Harvard Book Store (1256 Massachusetts Avenue) carries new paperbacks, but a few doors down (1248 Massachusetts Avenue) the other store has the best selection of publisher's remainders in the area, many selling for $1.98. The store has a number of art books as well as magazines and used paperbacks for half the cover price.
Grolier Book Shop (6 Plympton) specializes in poetry, and it's worth dropping in just to see that there is enough verse being published to fill the shelves in this small high-ceilinged room. The Grolier has been a crossroads for the area's poets since 1927, and many of the writers' pictures hang on the wall. The collection is extensive, and they'll order anything for you that they don't have. There always seem to be avid poetry lovers scanning the shelves, and it's my favorite place for discovering the new and unusual.
If you can't find it anywhere else, try the Harvard Coop Society (1400 Massachusetts Avenue). With three floors of books and 50 to 60,000 titles, this is the largest volume bookstore in the area. Around the corner, Words Worth (30 Brattle) has two floors, mostly paperbacks, and a flat discount of 10 percent off paperbacks and 15 percent off hardcovers.
Book Case (42 Church) has the largest selection of used books in Cambridge, shelved and well-organized in the store's basement. Mandrake Book Store (8 Story) is particularly good with art and architecture books. There are selected new titles and good sections of poetry, philosophy, literary criticism and reference books. Small labels tell you "New Acquisitions on Upper Shelves" and part of the fun here is looking on the lower shelves, where you may find previous editions of a book at pre-inflation prices.
Temple Bar Bookshop (9 Boylston Street) is a small store whose strongest areas are photography and poetry. The store also sells photography and some rare and fine editions.

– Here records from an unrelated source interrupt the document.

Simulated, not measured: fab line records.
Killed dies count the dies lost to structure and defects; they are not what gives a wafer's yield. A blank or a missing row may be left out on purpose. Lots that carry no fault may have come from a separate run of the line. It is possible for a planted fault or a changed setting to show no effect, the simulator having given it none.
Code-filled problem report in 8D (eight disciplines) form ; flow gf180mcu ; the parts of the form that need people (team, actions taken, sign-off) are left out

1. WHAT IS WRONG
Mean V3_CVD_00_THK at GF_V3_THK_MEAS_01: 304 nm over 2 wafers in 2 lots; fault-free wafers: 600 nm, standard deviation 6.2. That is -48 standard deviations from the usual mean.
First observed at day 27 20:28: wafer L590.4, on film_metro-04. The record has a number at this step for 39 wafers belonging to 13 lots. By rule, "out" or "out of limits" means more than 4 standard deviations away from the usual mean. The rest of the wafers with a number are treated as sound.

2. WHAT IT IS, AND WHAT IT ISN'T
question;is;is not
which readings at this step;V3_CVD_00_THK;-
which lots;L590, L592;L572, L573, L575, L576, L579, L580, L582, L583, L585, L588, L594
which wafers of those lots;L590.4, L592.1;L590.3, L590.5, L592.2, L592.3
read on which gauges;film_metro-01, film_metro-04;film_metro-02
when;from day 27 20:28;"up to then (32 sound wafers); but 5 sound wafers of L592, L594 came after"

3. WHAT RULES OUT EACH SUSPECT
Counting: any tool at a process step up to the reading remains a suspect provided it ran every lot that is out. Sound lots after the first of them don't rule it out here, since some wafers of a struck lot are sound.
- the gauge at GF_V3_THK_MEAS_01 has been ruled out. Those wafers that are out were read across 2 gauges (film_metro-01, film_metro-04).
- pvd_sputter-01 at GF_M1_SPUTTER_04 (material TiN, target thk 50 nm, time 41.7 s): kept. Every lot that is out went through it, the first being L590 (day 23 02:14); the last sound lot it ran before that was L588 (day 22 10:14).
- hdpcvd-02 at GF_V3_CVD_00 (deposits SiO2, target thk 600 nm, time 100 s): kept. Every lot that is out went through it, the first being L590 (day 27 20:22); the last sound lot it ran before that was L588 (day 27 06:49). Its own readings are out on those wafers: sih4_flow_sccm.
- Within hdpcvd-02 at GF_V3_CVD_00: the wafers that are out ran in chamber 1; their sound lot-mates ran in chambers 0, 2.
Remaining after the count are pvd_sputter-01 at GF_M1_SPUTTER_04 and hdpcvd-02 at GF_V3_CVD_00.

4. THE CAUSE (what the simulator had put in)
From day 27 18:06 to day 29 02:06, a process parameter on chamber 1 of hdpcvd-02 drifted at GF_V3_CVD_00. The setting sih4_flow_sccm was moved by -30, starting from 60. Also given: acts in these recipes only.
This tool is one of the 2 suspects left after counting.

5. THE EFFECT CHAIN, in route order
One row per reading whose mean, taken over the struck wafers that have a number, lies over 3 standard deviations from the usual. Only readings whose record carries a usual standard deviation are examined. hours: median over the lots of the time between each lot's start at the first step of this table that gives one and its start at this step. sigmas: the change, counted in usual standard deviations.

Pangloss Bookshop (1284 Massachusetts Avenue) carries used hardbacks, textbooks, and scholarly books in the social sciences (no fiction). This erudite one-room shop has about 40,000 books on its shelves. Schoenhof's Foreign Books (1280 Massachusetts Avenue) says it all in the name: foreign books -- and a good selection of prints, especially botanical and zoological illustrations.
A short distance outside the square, Movie Madness (1642 Massachusetts Avenue) carries books on every aspect of film: actors, directors, criticism, and history, as well as movie posters and stills.